Lately, there has been a lot of media and political attention on legislating a new accountability regime for college campuses regarding sexual assault. There have been discussions about having greater training and reporting mechanisms as well as investigations, suspensions and expulsions. According to the proposals, if colleges do not implement these new programs, they risk losing their funding. It sounds wonderful from a politically correct standpoint to be tough on rape but before these politically correct and politically motivated ideals become law, we need to look beyond the surface at the dangers these measures could pose. If you are asking yourself, “What could possibly be the dangers of being tougher on sexual assault on college campuses, read on.

The main danger we see to these measures is that there are reduced due process protections for the accused. A young man can get kicked out of school because someone made a sexual assault allegation that turned out to be false. It should bear no mention that being kicked out of college can change the course of a person’s life in vast and absolutely negative ways. People who would have become doctors or lawyers or brilliant scientists would lose those opportunities. Getting back into school or getting into another school is often not an option because once it goes on a student’s disciplinary record that a school sustained a sexual assault petition against the student, no other respectable school is going to take a chance on admitting that student. Why? Liability. No college wants to accept someone they “knew” was a sexual predator only to have them strike again. The big money for the complaining party is usually from the school and not the accused. The new school does not know what really happened any more than the former school did but the result is the same—denial of an education. Without a college education, there is no real future for most young men.
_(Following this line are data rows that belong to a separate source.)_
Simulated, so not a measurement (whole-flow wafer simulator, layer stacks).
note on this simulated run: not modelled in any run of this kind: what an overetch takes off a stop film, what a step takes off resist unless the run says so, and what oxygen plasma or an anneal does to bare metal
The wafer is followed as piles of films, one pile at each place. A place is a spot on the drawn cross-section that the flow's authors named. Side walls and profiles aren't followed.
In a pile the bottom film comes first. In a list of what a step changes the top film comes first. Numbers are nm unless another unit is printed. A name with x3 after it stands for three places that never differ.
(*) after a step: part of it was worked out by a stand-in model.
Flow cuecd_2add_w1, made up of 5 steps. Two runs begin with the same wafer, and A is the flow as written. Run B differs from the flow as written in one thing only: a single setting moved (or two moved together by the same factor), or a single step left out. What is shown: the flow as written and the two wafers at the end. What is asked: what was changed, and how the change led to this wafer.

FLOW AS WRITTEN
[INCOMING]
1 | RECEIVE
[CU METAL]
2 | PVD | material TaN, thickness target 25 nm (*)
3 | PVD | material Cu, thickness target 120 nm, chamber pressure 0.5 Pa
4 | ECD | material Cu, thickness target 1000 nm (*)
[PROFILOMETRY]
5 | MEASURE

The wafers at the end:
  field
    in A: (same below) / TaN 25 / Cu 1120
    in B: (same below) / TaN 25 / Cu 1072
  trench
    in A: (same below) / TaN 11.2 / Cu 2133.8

The schools are the most vulnerable to being sued so they have a vested interest in finding the allegation true for their purposes so they can protect their assets. Unless there is strong and irrefutable evidence the complaining party is lying, the school is going to feel pressure to find the allegation true and expel the “offending” student from school. Further, there has been a push to lower the standard of proof at these disciplinary hearings even lower than “clear and convincing evidence” to “preponderance of evidence.” Proponents argue that the civil standard of preponderance should stand because the proposals are under the auspices of Title IX which is a civil measure to protect against gender discrimination and sexual harassment. While it is true that Title IX is a civil as opposed to a criminal measure, the consequences of a sustained disciplinary petition under these new proposed rules is staggering. While disciplinary hearings do not necessarily lead to incarceration, they do have a lasting and devastating impact on the accused student’s life. It is hard to deny that poverty is directly related to crime. It is also hard to deny that under-education is directly related to poverty.

Nonetheless, what is the difference between the two standards? Preponderance means more likely than not. The way this is often explained in court is that one side has the weight of a feather more evidence supporting their side. It is a lower standard of proof. Clear and convincing evidence is slightly harder to define because there really is no mathematical equivalent. It simply boils down to “is the evidence clear and does it convince” the decision maker. What evidence satisfies either of these standards is highly subjective. Even those in the criminal justice system would prefer not to deal with slippery and difficult to define standards of proof when it comes to something so important. That being said, a higher standard of proof is preferable to a lower one, hands down.

There can be no doubt that schools should protect young women from sexual assault but the campuses should also protect young men from false allegations. Gender protection cannot be one sided. Young men deserve an education free from discrimination and devastation as much as young women do.